III. The County Entities are Not Immune from Suit.
The County has also argued that because it has not waived governmental immunity, it, the Commissioners Court, and HCPH are not amenable to suit. But the Supreme Court of Texas has held that “‘suits for injunctive relief’ may be maintained against governmental entities to remedy violations of the Texas Constitution.” City of Elsa v. M.A.L., 226 S.W.3d 390, 392 (Tex. 2007) (per curiam) (quoting City of Beaumont v. Bouillion, 896 S.W.2d 143, 149 (Tex. 1995)). The County entities retain “immunity from suit unless the [Plaintiff has] pleaded a viable claim.” Andrade v. NAACP of Austin, 345 S.W.3d 1, 11 (Tex. 2011). For the reasons discussed below, the State brings a valid claim.
[*23]IV. The Texas Attorney General Has Authority to Represent the State of Texas in Civil Litigation.

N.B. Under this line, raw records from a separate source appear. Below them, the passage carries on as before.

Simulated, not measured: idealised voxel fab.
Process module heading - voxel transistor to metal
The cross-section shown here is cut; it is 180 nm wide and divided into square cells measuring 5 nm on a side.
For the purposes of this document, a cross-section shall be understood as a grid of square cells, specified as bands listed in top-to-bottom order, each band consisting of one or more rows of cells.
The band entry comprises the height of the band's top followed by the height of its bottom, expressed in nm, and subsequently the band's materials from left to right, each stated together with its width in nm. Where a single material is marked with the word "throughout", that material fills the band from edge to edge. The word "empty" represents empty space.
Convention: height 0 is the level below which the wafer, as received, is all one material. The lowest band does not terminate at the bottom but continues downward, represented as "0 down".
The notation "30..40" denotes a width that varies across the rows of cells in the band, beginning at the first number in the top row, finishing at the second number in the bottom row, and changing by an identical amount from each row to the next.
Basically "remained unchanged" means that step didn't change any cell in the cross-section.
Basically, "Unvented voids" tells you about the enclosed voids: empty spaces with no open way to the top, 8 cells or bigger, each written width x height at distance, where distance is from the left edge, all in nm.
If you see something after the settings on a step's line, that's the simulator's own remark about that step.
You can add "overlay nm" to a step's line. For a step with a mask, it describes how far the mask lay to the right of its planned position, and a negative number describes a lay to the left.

The County argues the Attorney General lacks authority to represent the State in district courts in Harris County. CR.116-17. The County further argues that representation of the State in Harris County courts is the county attorney’s job. CR.117. The County is wrong on both counts.
The Supreme Court recently explained, “[t]he Texas Constitution authorizes the attorney general, county attorneys, and district attorneys to represent the state in various cases.” State ex rel. Durden v. Shahan, 658 S.W.3d 300, 303 (Tex. 2022). This authority to “represent the [S]tate,” the Court explained, “does not necessarily include the authority to independently decide whether to institute a suit on the [S]tate’s behalf.” Id. Unless the Constitution conveys the authority directly, “[t]he Legislature must provide that authority by statute.” Id. (citing, inter alia, Tex.
[*24]Att’y Gen. Op. No. GA-507 (2007) (examining both constitutional and statutory grants of authority)). The Attorney General has general authority to pursue civil claims on behalf of the State; county attorneys do not.
“The office of attorney general is older than the United States and older than,” the State of Texas. State of Fla. ex rel. Shevin v. Exxon Corp., 526 F.2d 266, 268 & n.4 (5th Cir. 1976); Saldano v. State, 70 S.W.3d 873, 878-79 (Tex. Crim. App. 2002). With its roots in the “earliest period of English legal history,” by the sixteenth century, the Attorney General could be considered “the chief representative of the [sovereign] in the courts.” Shevin, 523 F.2d at 268 n.4 (quoting VI W. Holdsworth, A History of English Law 457-61 (2d ed. 1971)).
For well over a century, the Attorney General has been representing the State of Texas in its district courts in civil matters. See George D. Braden et al., The Constitution of the State of Texas: An Annotated and Comparative Analysis 354 (1977). “[I]t has been steadily held that an action or suit can be maintained by an attorney general in [sic] behalf of the state for the redress of injury to the public, or to prevent this and that he cannot maintain a suit or action when private rights alone are involved.” State v. Farmers’ Loan & Trust Co., 17 S.W. 60, 65 (Tex. 1891). It is “the duty of the attorney general to institute necessary proceedings in the court to enforce or protect any right of the public that is violated, or to redress or prevent any injury done to the public that demands the intervention of the courts.” Queen Ins. Co. v. State, 22 S.W. 1048, 1052 (Tex. Civ. App.), rev’d on other grounds, 24 S.W. 397 (1893). “[W]here the public are injured[,] the state must sue to redress the wrong by her attorney general, whether there be a statute to that effect or not.” Id. (emphasis added).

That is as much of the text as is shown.